Mobile Tips
On this page we provide an archive of our mobile tips. Tips are short & simple pieces of advice designed to help you improve your development effectiveness, one bite-sized chunk at a time.
If you have a tip to share, please submit it here and it will be added to the list.
- - Posted by ruadhan on 17 Dec 2009
- Use Google Analytics for Mobile Tracking
- Google Analytics can track traffic to your mobile website from all web-enabled devices, whether or not the device runs JavaScript. This is made possible by adding a server side code snippet to your mobile website. To install the code snippet, select "Advanced" from the "Add new profile" setup wizard within Google Analytics, and select the radio button, "A site built for a mobile phone". PHP, Perl, JSP and ASPX sites all supported. Simply copy the code displayed into every page you want tracked and you will have harnessed the awesome power of Google Analytics to track your mobile visits!
- - Posted by ruadhan on 14 Oct 2009
- Can't touch this!
- Network operators often install transcoding technologies on their WAP Gateways. Transcoding proxies attempt to automatically transform content to make it more suitable for mobile access. However, since this is an automatic process the result to your site can often be sub-optimal. If you have developed a mobile-optimized site, then your content is already be fit for mobile consumption; transcoding it may well ruin the mobile user-experience that you worked hard to create.

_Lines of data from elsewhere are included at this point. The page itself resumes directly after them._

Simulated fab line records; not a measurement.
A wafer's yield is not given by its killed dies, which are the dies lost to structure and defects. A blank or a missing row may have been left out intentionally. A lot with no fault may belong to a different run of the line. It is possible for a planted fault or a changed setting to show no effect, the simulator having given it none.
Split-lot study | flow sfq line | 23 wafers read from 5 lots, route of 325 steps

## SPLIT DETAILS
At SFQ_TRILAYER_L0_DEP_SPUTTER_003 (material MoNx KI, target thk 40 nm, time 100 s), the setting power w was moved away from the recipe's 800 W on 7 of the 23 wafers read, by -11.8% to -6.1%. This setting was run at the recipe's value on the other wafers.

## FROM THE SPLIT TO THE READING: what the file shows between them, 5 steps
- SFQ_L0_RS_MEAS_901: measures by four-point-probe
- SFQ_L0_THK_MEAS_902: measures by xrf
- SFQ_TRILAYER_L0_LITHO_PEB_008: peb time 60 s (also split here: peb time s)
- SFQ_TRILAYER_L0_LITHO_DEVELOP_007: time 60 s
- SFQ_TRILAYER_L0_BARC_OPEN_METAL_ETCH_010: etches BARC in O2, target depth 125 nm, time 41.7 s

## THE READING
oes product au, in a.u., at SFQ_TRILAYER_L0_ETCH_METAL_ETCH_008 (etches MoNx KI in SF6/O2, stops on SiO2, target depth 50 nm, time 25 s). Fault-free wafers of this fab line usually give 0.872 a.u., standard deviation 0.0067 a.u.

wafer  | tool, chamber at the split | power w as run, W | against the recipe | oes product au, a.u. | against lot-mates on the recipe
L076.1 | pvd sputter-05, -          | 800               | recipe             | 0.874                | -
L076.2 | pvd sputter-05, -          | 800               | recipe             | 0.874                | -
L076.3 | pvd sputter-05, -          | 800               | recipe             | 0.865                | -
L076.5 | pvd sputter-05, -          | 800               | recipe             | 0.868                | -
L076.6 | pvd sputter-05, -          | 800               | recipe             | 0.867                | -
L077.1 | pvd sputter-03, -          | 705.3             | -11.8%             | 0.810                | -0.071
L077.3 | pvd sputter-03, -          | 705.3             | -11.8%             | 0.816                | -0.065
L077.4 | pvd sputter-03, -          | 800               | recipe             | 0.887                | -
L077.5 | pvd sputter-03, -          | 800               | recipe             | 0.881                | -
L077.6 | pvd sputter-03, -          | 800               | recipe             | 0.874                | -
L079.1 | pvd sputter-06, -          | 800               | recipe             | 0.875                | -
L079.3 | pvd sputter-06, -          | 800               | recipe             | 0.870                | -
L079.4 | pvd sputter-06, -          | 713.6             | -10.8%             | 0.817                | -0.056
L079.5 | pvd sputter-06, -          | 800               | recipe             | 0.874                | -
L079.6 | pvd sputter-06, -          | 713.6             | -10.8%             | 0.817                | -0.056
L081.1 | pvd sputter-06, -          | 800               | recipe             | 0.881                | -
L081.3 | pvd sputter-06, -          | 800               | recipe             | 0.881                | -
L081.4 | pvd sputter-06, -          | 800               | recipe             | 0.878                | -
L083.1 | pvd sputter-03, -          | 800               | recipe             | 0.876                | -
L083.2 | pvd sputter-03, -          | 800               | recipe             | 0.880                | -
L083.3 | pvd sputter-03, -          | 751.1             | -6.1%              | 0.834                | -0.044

- - Posted by daniel.hunt on 08 Oct 2009
- Think mobile
- When you're working on a site or app for a mobile device, always remember to think mobile! Overuse of stylesheets, images, ads or even content can be detrimental to your cause, so follow these quick guidelines to make sure your mobile masterpiece is fully accessible to your users on the move: Don't overdo it with images - your users will be much more likely to return if they don't have to download 2MB of images on every page
- - Posted by ronan on 06 Oct 2009
- Opera Mini on desktop
- Opera Mini can be run on the desktop also. This is very useful for testing how your sites will work on this browser, something that is becoming increasingly important as Opera Mini gains popularity. This is not a simulator or emulator -- it's the full Opera Mini running in a J2EE container: run Opera Mini in your desktop browser.
- - Posted by Anonymous on 30 Sep 2009
- W3C mobileOK Checker is your best friend!
- Test your pages to determine if they are mobileOK! http://validator.w3.org/mobile/
- - Posted by ruadhan on 28 Sep 2009
- WML on desktop browsers
- If you really MUST write WML pages, and you want to test on desktop browsers during development, unless you are using Opera, you will quickly learn that your desktop browser can't display WML, and that it will offer to download the page instead. But since you want to see if it renders okay, this is not so useful... A couple of remedies: Use Opera - it has no problem displaying WML Get the WMLBrowser add-on for Firefox - it will kick in for WML pages
- - Posted by ronan on 23 Sep 2009
- Moderation
- If you find that you are up all night coding mobile web apps, and you barely know your spouse any more, hold back a bit on the mobile development and go outside and look at the sky and the trees. They're nice. It's possible that the world will wait for your app.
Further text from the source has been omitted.